Lab Handout

Title: The effect of temperature differential on voltage using a Peltier Device.

Purpose: To see that the electricity generated by a Peltier Device increases as the input temperature differential to the device increases.

3. Background:

The Peltier Device was developed by French physicist Jean Peltier in the early 1834. The device uses the convergence of temperature differential translated to electric current. It is most commonly used for cooling devices ranging from portable coolers to military grade electronics.

This is relevant in sustainability because it helps increase energy efficiency. It does this by increasing the total energy output from a given input. For example, burning one gallon of gasoline creates X amount of energy. Not all of X goes directly into powering a motor, however. Some of it becomes heat. That heat can then be used to power a Peltier Device. Now you have produced more usable energy than you would have from that initial X amount of gasoline. The electricity from the Peltier Device could be used to power some other part of the car, ultimately saving energy.

4. Procedure:

Setup:

1. Place two Styrofoam cups next to each other.

2. Fill one with hot water, preferably from a coffee machine or tea pot (close to boiling).

3. Fill the other one with cold water, preferably adding ice and salt. The Peltier Device should fit inside of two pieces of metal.

4. There should be silicon, for adhesive and heat conducing purposes, on each side of the device.

5. The metal pieces should be bent/curved/shaped so they can each fit int one of the cups, and be joined by the device at the top.

6. Connect the two wires from the Peltier Device  to a voltage reader.

7. Connect the voltage reader to the Lego MindStorm device via cords (that look like phone lines).
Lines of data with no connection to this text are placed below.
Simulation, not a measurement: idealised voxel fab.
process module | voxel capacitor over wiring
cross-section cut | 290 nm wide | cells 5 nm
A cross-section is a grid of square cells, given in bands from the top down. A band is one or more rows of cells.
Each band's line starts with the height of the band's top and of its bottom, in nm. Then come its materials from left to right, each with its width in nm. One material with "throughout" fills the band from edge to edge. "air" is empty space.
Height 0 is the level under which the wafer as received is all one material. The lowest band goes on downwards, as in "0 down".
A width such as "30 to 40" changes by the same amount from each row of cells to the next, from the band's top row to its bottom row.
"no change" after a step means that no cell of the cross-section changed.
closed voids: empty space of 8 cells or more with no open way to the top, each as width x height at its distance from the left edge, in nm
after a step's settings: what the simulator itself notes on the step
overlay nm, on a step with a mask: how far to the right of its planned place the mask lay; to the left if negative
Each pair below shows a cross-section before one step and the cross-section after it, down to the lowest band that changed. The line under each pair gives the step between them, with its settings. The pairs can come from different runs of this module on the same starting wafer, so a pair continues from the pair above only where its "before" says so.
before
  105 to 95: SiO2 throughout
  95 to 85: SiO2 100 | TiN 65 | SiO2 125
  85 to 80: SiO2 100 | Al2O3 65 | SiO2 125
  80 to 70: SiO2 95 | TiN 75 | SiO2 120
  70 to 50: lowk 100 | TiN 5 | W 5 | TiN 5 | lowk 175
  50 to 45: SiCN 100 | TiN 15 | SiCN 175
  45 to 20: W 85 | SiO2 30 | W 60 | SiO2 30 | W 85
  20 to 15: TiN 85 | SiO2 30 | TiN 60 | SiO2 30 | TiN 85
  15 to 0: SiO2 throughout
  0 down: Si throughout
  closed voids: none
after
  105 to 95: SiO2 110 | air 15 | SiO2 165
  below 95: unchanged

8. Also connected to the MindStorm device should be two thermometers. Each should be placed in one of the cups.

9. The MindSorm Device should connect to Labview via a USB cable.

10. In Labview it is necessary to create a program to take the right measurements. The program should simultaneously record the voltage from Peltier Device and both temperatures.

11. Run the program so that it takes from 20-30 measurements.

12. Take the average of the voltage measurements and record them in the appropriate space.

13. Do the same with temperature differential. Allow some time to pass for the temperature differential to decrease. You can add ice to the hot water, or vice versa to speed the process.

14. Continue to run the program and record the measurements 2-3 more times.

15. Then graph the averages with the X-axis being temperature differential in Degrees F and the Y-axis being voltage generated.

5. Data:

6. Analysis:

Graph the average voltage as a function of temperature differential. (X-axis is temperature differential and Y-axis is Voltage).